The questions asks to prove combinatorially.
${10}\choose{5}$ = ${4}\choose{4}$ + ${5}\choose{4}$ + ${6}\choose{4}$ + ${7}\choose{4}$ + ${8}\choose{4}$ + ${9}\choose{4}$
So I know that the LHS is choosing 5 objects from 10 objects.
If we let there be 4 objects and say 6 special objects.
The right side is:
${4}\choose{4}$ = Choose 4 from a 4 objects.
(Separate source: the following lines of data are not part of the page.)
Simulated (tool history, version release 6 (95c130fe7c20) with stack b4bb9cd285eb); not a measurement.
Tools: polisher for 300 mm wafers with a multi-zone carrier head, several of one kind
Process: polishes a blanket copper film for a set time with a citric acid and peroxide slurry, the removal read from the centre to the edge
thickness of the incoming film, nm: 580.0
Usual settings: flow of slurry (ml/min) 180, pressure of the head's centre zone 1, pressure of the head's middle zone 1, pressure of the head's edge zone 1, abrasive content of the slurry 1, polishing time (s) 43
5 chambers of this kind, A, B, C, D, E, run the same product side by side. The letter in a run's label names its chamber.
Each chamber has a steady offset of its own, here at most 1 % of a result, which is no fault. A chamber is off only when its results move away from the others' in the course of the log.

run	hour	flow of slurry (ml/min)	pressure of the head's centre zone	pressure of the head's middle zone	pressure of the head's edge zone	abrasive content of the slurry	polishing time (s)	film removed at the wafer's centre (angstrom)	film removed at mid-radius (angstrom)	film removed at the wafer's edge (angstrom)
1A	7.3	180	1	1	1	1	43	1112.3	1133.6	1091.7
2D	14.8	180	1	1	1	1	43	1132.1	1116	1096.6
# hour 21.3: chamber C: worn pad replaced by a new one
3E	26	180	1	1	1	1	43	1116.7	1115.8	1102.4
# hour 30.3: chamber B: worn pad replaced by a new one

${5}\choose{4}$ = Choose 4 from 4 objects and 1 Special Object
${6}\choose{4}$ = Choose 4 from 4 objects and 2 special objects
${7}\choose{4}$ = Choose 4 from 4 objects and 3 special objects
${8}\choose{4}$ = Choose 4 from 4 objects and 4 special objects
${9}\choose{4}$ = Choose 4 from 4 objects and 5 special objects
Thus the right side counts the same thing as the left side. Does this work as a combinatorial proof? If not how could I improve my approach. Thank you.
Hint
Partition the $5$ element subsets of $\Omega=\{1,2,\dotsc,10\}$ based on their maximum element. How many $5$ element subsets of $\Omega$ have $10$ as their maximum element, $9$ as their maximum element and so on?